I was expecting the shape of Omega will be the same as omega. However, there seems to be a duplicate of batch size. So I was wondering, was I not using the deterministic primitive correctly? How should I deal with this? (Currently I’m using a Normal distribution with very small variance, which seems to be immune to the problem above, despite some small noise is introduced.) Thanks for any advice!

Hi @Evan. Can you check what is the shape of torch.bmm(theta.sqrt().diag_embed(), omega)? And what do you expect it to be?

I checked that with print, which showed it is of size torch.Size([100, 2, 2]) (just as expected).

I thought perhaps pyro.deterministic() is treating this tensor as one event, and therefore adding another dim with size of batch_size? However, I haven’t figured out how to solve this yet.

(By the way, this also happens to other examples, likel when I’m using pyro.deterministic to record a set of variables which are linked to a set of values through discrete index. Also got an extra dim)

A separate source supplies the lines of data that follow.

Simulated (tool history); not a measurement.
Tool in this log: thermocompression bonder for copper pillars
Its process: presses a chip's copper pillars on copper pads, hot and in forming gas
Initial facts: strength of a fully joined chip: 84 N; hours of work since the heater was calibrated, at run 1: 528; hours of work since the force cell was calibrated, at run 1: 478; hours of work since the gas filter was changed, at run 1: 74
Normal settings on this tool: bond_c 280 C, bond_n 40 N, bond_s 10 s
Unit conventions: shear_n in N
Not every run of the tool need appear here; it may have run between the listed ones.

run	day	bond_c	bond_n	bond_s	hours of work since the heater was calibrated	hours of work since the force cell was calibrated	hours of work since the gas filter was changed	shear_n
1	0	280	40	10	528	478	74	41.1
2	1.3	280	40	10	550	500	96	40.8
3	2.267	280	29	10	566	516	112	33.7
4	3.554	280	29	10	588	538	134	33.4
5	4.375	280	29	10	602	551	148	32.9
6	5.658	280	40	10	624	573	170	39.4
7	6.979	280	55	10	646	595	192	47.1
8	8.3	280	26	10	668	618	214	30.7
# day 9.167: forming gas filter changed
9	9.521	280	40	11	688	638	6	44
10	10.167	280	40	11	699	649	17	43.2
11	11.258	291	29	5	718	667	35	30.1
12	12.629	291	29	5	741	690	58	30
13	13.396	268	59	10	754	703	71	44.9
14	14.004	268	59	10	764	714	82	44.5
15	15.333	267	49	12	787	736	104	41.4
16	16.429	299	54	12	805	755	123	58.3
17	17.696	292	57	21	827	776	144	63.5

It looks like pyro.deterministic sets event_dim to value.ndim by default. What if you set event_dim=2?

Oh I see! It works!

 Sample Sites:          
component dist     |    
         value 100 |    
    theta dist 100 | 2  
         value 100 | 2  
    omega dist 100 | 2 2
         value 100 | 2 2
    Omega dist 100 | 2 2
         value 100 | 2 2

Thanks a lot!
(I think I should be more careful reading the document lol :rofl: )

1 Like

Oops, sorry but, when I tried out pyro.deterministic() with indexed values, I still got into troubles at inference time:

w = pyro.deterministic("w", pc[u], event_dim=1) 

It was of shape tensor.shape([50,2]), but later during enumeration it turns out to be torch.Size([9, 1, 2]) and caused IndexError. I also tried

w = pyro.sample("w", MultivariateNormal(pc[u], noise_ub * torch.eye(d)))

which is simply a noisy version of the program above (, I thought), with the desired values being the mean of a MultivariateNormal. This alternative seems to work. But I’m confused about the difference: what’s causing the difference between deterministic and sample, and how should I handle this?

Can you show your code and the full error message?

Sure! (Thanks so much for your patience~) Here’s my model:

T = 50
T_pc = 9
def mix_weights(beta):
    beta1m_cumprod = (1 - beta).cumprod(-1)
    return F.pad(beta, (0, 1), value=1) * F.pad(beta1m_cumprod, (1, 0), value=1)

@config_enumerate
def model(data=None, gamma=0.1, alpha=0.1, noise_ub=0.001): 
    alpha_mu = pyro.param("alpha_mu", lambda: Gamma(1, 1).sample([1]), constraint=constraints.positive)
    alpha_w = pyro.param("alpha_w", lambda: Gamma(1, 1).sample([1]), constraint=constraints.positive)
    tau = pyro.param("tau", lambda: Gamma(1, 1).sample([1]), constraint=constraints.positive)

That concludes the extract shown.